(Day 200) Kukmin Bank AI competition project idea

Ivan Ivanov · July 19, 2024

gnn applying-knowledge

Hello :) Today is Day 200!

A quick summary of today:

creating a project plan, timeline and learning about graph DBs

My lab mate and I considered two project ideas. First I will talk and show our plan for the project we chose, and then for the other one which I did a simple demo for.

Project idea we chose: Real-time fraud analysis using graph data and graph database

My lab mate said he trusts me to choose the technologies for our project and to set up a plan to follow:

Training Pipeline

Data Collection and Preprocessing:

Raw dataset obtained from Kaggle containing transaction data.
Raw data is preprocessed before going into the database.

Storage in ArangoDB:

Transactions are stored in ArangoDB, a popular graph database.
Customers and merchants are represented as nodes, and transactions as edges.

Graph Neural Network with PyG:

PyTorch Geometric (PyG) is used to build and train a Graph Neural Network (GNN) for fraud detection on the graph data.
The model is trained on a batch of the dataset and saved for inference.

Real-time inference pipeline

Simulated Data Streaming:

Emulating a live transaction environment with continuous data flow using the downloaded full Kaggle dataset.

Data Ingestion with Kafka:

Kafka handles the real-time streaming of transaction data, ensuring efficient data flow and availability.

Storage in ArangoDB:

Real-time transactions are stored in ArangoDB, maintaining the graph structure.

Real-Time Fraud Detection:

The trained GNN model analyses new transactions in real-time as they are streamed and stored.
The model uses the saved GNN model to perform real-time inference and detect fraudulent transactions.

Also in excel, I used a project timeline template to create:

The competition started on Wednesday and submission deadline is 11th of Aug, so we are starting from today. The first task is finding a decent dataset with a decent amount of transactions.

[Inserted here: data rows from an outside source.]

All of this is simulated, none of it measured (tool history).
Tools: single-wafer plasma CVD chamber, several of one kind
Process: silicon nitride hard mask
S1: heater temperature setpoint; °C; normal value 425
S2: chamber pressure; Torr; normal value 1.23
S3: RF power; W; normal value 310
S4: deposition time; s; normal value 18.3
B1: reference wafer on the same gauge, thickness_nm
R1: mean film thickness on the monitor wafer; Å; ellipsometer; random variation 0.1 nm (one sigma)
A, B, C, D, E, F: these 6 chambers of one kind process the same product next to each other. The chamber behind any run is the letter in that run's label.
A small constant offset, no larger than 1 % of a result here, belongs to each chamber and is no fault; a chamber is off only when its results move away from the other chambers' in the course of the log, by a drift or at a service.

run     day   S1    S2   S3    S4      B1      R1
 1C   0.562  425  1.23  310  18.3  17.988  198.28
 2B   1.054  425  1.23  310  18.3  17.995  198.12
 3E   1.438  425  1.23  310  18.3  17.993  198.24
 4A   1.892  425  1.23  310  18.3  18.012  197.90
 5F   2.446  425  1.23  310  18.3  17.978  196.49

One of the new things for me is using a graph db. I saw there is neo4j nd this ArangoDB, I decided to use ArangoDB because the python setup was easier. From playing with it, I included sample transactions and the db webapp (similar to postgres’ pgAdmin) and got a limited (because there are too many nodes and edges) visualisation:

I am really looking forward to this project and working with my lab mate - Jae-hyeok Choi.

As for the idea that we dismissed - banking voice assistant

I was up for both, and my lab mate preferred the first one, and now looking back - I am glad haha because it is so exciting.

Nevertheless, to set up a voice assistant demo was surprisingly easy. I set it up using huggingface spaces. Here is the link.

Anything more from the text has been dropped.